Monday, March 9, 2015

Was the Nemtsov asassination an act of Islamic terrorism? - Rick Moran



by Rick Moran

By tossing out the theory of an Islamist terror attack being the motivation for Nemtsov's killing, the FSB plays to a well worn script when it comes to explaining political assassinations. Don't misunderstand; there have been plenty of Islamic terror attacks in Russia over the years. But obfuscating the truth by presenting Muslim patsies to the Russian public in high profile political murders has been the modus operandi of authorities since Putin came to power.

One of the six men authorities believe were involved in the assassination of Russian opposition leader Boris Nemtsov was cornered by police at his hiding place in Grozny, Chechnya and blew himself up with a grenade.

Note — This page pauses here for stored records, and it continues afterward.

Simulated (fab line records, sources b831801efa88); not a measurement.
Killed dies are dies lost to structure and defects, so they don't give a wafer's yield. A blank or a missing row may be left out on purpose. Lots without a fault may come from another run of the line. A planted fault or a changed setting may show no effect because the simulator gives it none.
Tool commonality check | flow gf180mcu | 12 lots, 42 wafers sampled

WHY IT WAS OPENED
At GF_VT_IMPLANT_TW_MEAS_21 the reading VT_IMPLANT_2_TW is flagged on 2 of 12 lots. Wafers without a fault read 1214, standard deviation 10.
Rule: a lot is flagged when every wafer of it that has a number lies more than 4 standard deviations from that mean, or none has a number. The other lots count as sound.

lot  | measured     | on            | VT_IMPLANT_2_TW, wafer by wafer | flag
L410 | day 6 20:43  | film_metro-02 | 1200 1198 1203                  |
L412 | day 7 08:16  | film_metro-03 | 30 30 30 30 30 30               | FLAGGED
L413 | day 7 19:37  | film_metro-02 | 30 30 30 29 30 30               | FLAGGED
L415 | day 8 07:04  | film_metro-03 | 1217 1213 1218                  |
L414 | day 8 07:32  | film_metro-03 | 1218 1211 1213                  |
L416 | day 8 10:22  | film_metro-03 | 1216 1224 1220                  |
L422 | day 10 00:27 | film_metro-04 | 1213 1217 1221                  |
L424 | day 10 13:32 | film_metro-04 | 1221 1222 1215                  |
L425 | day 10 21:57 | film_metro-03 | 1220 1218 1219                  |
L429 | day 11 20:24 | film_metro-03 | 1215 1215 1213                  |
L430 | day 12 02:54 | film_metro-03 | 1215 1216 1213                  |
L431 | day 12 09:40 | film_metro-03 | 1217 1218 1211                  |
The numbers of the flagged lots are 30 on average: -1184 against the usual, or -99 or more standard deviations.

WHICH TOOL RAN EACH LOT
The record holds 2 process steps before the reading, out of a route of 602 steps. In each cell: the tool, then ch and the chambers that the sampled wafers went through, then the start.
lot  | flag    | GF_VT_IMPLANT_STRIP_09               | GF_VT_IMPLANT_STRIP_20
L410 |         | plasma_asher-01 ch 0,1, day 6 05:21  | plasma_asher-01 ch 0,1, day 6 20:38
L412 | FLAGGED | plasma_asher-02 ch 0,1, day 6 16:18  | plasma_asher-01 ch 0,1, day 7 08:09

Five other suspects appeared in court yesterday. Two have been charged in the Nemtsov killing while 3 others have yet to be indicted. One of those charged in the assassination, Zaur Dadayev, is said to have confessed to the crime. Dadayev has connections to the highest level of the Chechyen government, being an associate of the Kremlin-backed pupett leader Ramzan Kadyrov He appeared in courtf flashing the "one God" hand sign and proclaiming “I love the prophet Mohammed"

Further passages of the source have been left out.